After we dragged ourselves out of Sin City, one (or three) too many Casino cocktails later … we need a break. What better place to sit back, relax, and just chill than Louisiana?
This state’s cocktail, The Sazerac, was declared the official drink of Louisiana’s biggest city, New Orleans, in 2008. It was kind of a no-brainer. NOLA’s known for an abundance of speakeasies, dating all the way back to Prohibition — a law which was overwhelmingly ignored as home breweries and secret bars opened across the city. To this day, it’s one of the booziest places in the country, and drinking a Sazerac on Mardi Gras in New Orleans is on every cocktail connoisseur’s bucket list.

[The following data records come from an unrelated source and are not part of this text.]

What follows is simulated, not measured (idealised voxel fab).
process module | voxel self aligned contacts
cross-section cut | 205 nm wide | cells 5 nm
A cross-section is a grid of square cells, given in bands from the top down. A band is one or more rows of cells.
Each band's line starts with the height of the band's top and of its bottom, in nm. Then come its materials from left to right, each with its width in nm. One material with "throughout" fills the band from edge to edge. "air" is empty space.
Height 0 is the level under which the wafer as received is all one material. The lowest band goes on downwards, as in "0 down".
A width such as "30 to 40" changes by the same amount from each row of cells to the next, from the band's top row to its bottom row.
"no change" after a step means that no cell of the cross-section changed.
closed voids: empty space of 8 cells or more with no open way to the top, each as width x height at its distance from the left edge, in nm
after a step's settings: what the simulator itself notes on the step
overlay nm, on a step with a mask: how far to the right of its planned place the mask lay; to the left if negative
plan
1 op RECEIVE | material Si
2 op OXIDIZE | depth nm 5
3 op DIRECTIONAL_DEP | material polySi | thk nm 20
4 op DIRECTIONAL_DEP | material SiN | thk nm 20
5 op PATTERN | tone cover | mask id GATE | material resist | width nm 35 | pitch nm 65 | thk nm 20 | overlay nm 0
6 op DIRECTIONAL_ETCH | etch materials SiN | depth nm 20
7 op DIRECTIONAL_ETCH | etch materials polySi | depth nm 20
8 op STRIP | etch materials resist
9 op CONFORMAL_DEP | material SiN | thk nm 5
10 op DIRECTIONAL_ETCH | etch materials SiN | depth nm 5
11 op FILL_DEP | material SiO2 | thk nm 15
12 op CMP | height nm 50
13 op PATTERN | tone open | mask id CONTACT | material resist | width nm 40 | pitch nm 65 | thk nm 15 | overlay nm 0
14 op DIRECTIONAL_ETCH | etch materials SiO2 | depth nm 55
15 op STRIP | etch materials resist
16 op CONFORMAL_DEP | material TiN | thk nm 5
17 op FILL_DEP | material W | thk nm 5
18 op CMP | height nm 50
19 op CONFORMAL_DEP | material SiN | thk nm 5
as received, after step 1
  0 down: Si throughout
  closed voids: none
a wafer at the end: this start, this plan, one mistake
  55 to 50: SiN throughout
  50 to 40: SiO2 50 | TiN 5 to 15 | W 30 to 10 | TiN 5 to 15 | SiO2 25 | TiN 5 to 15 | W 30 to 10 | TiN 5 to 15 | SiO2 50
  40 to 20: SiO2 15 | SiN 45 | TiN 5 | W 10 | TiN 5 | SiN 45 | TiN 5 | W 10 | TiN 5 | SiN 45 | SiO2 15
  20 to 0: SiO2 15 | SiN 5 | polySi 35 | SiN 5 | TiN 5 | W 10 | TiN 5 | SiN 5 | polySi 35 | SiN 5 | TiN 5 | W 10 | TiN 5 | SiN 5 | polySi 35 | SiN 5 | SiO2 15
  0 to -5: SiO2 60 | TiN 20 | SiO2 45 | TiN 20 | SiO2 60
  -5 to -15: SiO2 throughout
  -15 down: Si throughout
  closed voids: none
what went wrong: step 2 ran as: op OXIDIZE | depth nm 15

The Sazerac, a rye cocktail, was created in New Orleans in 1838, just before the Civil War upended the South. Apothecary Antoine Peychaud first concocted a Sazerac with his bitters at a French Quarter bar. The drink initially used cognac as the main ingredient, but when French vineyards hit hard times, rye was substituted instead. It also initially had absinthe instead of Herbsaint, but when absinthe was outlawed in 1912 the change was made. (Absinthe is now legal again, actually, if you want to try an old-school Sazerac.) As it transitioned over the years, it turned into the most iconic cocktail in the Big Easy.
1 1/2 oz rye whiskey
1/4 oz Herbsaint
3 dashes Peychaud’s bitters
1 cube sugar
Pack an Old-Fashioned glass with ice (to chill the glass). In a second Old-Fashioned glass, place the sugar cube and add the Peychaud’s bitters. Crush the sugar cube with a spoon. Add the whiskey. Empty the ice from the first glass and coat with Herbsaint. Add mixture from the second glass and garnish with lemon peel.
Try another New Orleans classic: the Vieux Carré. It’s made with rye whiskey just like the Sazerac, but with a few additional ingredients.
3/4 oz rye whiskey
3/4 oz cognac
3/4 oz sweet vermouth
1 tsp bénédictine
2 dashes Peychaud’s bitters
2 dashes Angostura bitters
Pour all ingredients in a rocks glass. Add ice and stir.